“Our Criminal Justice System isn’t as smart as it should be.” Obama
We know certain truths to be evident – the world is round, Starbucks Coffee is overpriced and Blacks are disproportionately imprisoned in the USA. And this week, I was reading a book about how we got here.
I should mention one thing from the start – this book is not an overaching explanation through the ages and throughout the country. Instead, James Forman Jr (who used to be a public defender and is therefore uniquely qualified to talk about this subject – indeed, I appreciate his view arguably more than that of a scholar, who only sees this subject in the abstract.) talks about a very narrow time and space frame: to be precise, the city of Washington DC from ca 1970 to 2000.
If you are worried that these limitations might restrict the topic too much – do not worry. As Foreman remarks, most of the punishment and litigation is done on a state level, not on the federal level – so the US Congress has very little do do with it. (One thing to keep in mind, as rumors of ‘criminal justice reform’ are ramping up on the hill.) And it turns out that these three decades were crucial in getting us where we are now.
Because none of this happened overnight. As Forman describes, this system was built slowly, even inadvertently – and, at least in the case of Washington DC, mostly by Black majors, police officers, and justices.
This whole story isn’t as simple as ‘Whites put draconian sentences in place, Blacks suffer from them.’ As always, the truth is much more complicated.
True, Whites have always used – and, you could make a very good point that they still do! – the justice system as a tool for racist policies. We all need to remember that many White policemen were proud members of the KKK. In fact, many southern police forces had their origins in hunting down fugitive slaves!

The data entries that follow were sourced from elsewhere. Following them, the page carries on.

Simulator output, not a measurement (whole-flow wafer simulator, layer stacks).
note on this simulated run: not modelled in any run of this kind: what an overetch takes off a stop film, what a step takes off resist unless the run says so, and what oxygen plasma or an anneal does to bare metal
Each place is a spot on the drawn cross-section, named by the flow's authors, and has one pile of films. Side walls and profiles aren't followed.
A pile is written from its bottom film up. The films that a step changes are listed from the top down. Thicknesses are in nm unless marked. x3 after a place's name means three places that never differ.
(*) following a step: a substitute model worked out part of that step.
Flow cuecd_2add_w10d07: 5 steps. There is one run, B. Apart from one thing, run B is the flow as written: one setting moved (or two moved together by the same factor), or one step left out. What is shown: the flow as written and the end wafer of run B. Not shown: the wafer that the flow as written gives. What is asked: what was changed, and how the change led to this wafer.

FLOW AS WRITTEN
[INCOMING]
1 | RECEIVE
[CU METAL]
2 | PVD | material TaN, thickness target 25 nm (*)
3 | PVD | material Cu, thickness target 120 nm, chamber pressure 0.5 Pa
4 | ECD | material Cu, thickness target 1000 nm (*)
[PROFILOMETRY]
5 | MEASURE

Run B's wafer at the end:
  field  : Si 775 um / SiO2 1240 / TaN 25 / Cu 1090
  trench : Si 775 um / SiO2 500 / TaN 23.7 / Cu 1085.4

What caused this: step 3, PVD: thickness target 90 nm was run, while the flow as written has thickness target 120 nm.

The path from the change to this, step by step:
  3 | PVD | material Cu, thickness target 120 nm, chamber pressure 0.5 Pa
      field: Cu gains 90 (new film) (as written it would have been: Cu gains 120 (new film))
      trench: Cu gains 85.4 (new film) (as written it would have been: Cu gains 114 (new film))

But Forman focuses on the role of Blacks in creating this system. It seems obvious, but worth pointing out – this doesn’t mean that this punitive system was created ONLY by blacks, as you sometimes hear and read. I got a bit of an uneasy feeling reading this book, and thinking about Whites would surely use it to wash their hands in innocence. Don’t do that. Forman tells one part of the story, but always be aware that Whites were anything but innocent when it comes to the incarceration of Black citizens.
Okay. Now that we got the disclaimers out of the way, what does Forman say?
First of all, we need to be aware that race isn’t all there is. “Although mass incarceration harms black America as a whole, its most direct victims are the poorest, least educated blacks.”
The US has a hard time talking about class, but we need to be aware of this fact so we can work on solutions.
And this problem needs to be solved, because mass incarceration creates a spiral of unemployment, poverty and criminality. Once you have been in prison, you are less likely to find a job, less likely to find a house, more likely to end up on the wrong side of the law again.
So, where did this all start?
In the 1960s, with a heroin crisis of epic proportions. We are all aware of the crack epidemic in the late 80s, but the truth is – this was the second drug that devastated the Black community. Crack only destroyed what Heroin didn’t get the first time around.
“By 1971, there were about fifteen times more heroin addicts in Washington DC than in all of England.” That sentence blew my mind.
And of course, it was never just the drugs. It was the crime that came with it. There were break-ins and robbery and assault, and murder. So is it really a surprise that the Black community yearned for law and order and therefore strict mandatory sentences for drug offenders?
Good idea, with very bad consequences.
People now got trapped in the system. Once you got sent to prison, you simply never made it out. This is where the ’30 years for a bag of marijuana’ come from – it was never intended for marijuana, but for heroin, but the law is the law.
All of a sudden, judges had no leniency in doling out sentences – and, as Forman shows, some of them didn’t want it. Black drug dealers were regarded as a disgrace to the race, as a disappointment to Martin Luther King Jr and everything he died for. So forgiveness was hard to come by, and it still is.
The same goes for Black policemen – they were not interested in community protection, but instead focused on law enforcement. (The difference in the definition of the police force’s main purpose between the US and Europe is endlessly fascinating to me, and I can’t wait to read more about it.)
So rather than helping Black drug offenders back on the way to sobriety and lawfulness, the emergence of Black judges and police officers helped putting them in jail.
It was a cruel coincidence that the ‘War on Drugs’ coincided with criminal law enforcement. As Forman says, it is not one single action that brought us to where we are now, but an accumulation of them.
And that means there is no easy solution for it – this system needs to be dismantled stone by stone, carefully, weighing the interactions between one law and the next. But one thing is clear – things cannot go on as they are now. The United States has 5% of the world’s population, but 25% of the world’s prisoners. Quite simply put, the country cannot afford to imprison 1 in 3 African American Men.
I want to end on some good news – well, two. First, there seems to be some agreement between Republicans and Democrats that the criminal justice system needs to be reformed, though of course, we should wait to see what they come up with before celebrating.
Second – in the recent Midterm Elections, Florida passed Amendment 4, which restores Voting Rights for Felons – Millions of people gained their voting right back! So that’s good. (We should also never forget that former felons can’t vote, and with the numbers involved, this means that a sizeable portion of the African American population cannot vote.)
If you are interested in learning more about this – Netflix has an amazing documentary about it, made by Ava DuVernay. It’s simply called “13th” and I would highly recommend it.